Intermediate R: Cleaning Data and Automating Tasks (2-Part Series)
Jan. 24, 2023, 10 a.m. - Jan. 26, 2023, noon
Organizer -
DataLab: Data Science and Informatics
Contact -
datalab-training@ucdavis.edu
Location -
Zoom
Description: This 2-part workshop series for intermediate R programmers focuses on how to load and prepare data for analysis. First, you'll learn how to screen a data set for potential problems in its structure and data types, as well as how to correct these. Data sets loaded from text files or scraped from the web often have features in text format that need additional processing before they can be used, so the series will include a deep dive into R's "stringr” package for text processing. Dates and times are another kind of data that can be difficult to handle, so the series will explore the basics of using the "lubridate" package for processing temporal data. You'll also learn how to use loops to automate repetitive tasks such as loading and combining similar data sets from many different files.
This series is NOT an introduction to R. The target audience is motivated intermediate to advanced learners from all domains at UC Davis who want to hone their R skills. Please make sure you meet the prerequisites before registering.
Learning Objectives
After completing this workshop series, learners should be able to:
- Inspect data files to determine how best to load them into R
- Identify and convert features to appropriate data types
- Use the "stringr" package clean and extract data from text
- Use regular expressions describe patterns in text
- Use the "lubridate" package to parse dates and times
- Use loops to automate repetitive tasks.
Prerequisites: These workshops are not an introduction to R. Participants are expected to have prior experience using R, be comfortable with basic R syntax, and to have it pre-installed and running on their laptops. This series is appropriate for motivated intermediate to advanced users who want a better understanding of base R. While not required, we recommend learners also attend the prior 2-part "Intermediate R: Thinking in R" workshop series.
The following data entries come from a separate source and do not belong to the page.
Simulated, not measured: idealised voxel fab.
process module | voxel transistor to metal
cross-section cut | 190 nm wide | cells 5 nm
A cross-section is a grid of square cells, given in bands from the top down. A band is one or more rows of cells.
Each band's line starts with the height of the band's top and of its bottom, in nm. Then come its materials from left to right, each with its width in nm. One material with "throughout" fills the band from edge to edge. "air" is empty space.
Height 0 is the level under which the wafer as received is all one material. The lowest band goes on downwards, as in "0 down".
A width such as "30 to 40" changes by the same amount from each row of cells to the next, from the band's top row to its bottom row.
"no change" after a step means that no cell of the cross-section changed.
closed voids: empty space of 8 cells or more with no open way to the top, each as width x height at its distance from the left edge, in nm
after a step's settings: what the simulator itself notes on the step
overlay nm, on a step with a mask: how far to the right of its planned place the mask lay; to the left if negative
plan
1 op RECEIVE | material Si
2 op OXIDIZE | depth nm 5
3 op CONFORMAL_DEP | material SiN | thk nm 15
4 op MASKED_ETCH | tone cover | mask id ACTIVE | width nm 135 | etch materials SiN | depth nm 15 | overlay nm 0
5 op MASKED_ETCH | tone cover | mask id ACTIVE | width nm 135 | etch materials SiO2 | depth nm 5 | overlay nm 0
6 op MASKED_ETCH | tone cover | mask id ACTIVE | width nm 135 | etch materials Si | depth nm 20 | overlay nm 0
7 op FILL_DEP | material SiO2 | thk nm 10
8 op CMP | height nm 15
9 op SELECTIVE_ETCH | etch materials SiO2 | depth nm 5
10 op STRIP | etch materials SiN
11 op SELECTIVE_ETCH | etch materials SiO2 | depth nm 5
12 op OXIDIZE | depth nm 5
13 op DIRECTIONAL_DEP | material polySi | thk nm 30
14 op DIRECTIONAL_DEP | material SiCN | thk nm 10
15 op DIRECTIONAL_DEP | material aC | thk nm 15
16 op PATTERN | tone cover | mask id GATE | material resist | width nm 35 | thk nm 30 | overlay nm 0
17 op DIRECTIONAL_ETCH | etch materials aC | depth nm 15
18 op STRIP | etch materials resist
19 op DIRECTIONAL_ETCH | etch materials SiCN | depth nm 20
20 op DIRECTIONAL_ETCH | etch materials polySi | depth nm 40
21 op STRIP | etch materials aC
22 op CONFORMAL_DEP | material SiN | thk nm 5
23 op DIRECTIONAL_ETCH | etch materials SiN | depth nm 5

Software: Latest version of the R programming language.
Instructor: Nick Ulle
Instructor Bio: Nick Ulle is a statistician and computer scientist. Prior to DataLab he was a visiting assistant professor of Statistics at UC Berkeley, where he designed and taught courses in data science. During his PhD in Statistics at UC Davis, he developed source code analysis techniques for the R programming language. His research interests include statistical computing, programming languages, data visualization, and pedagogy.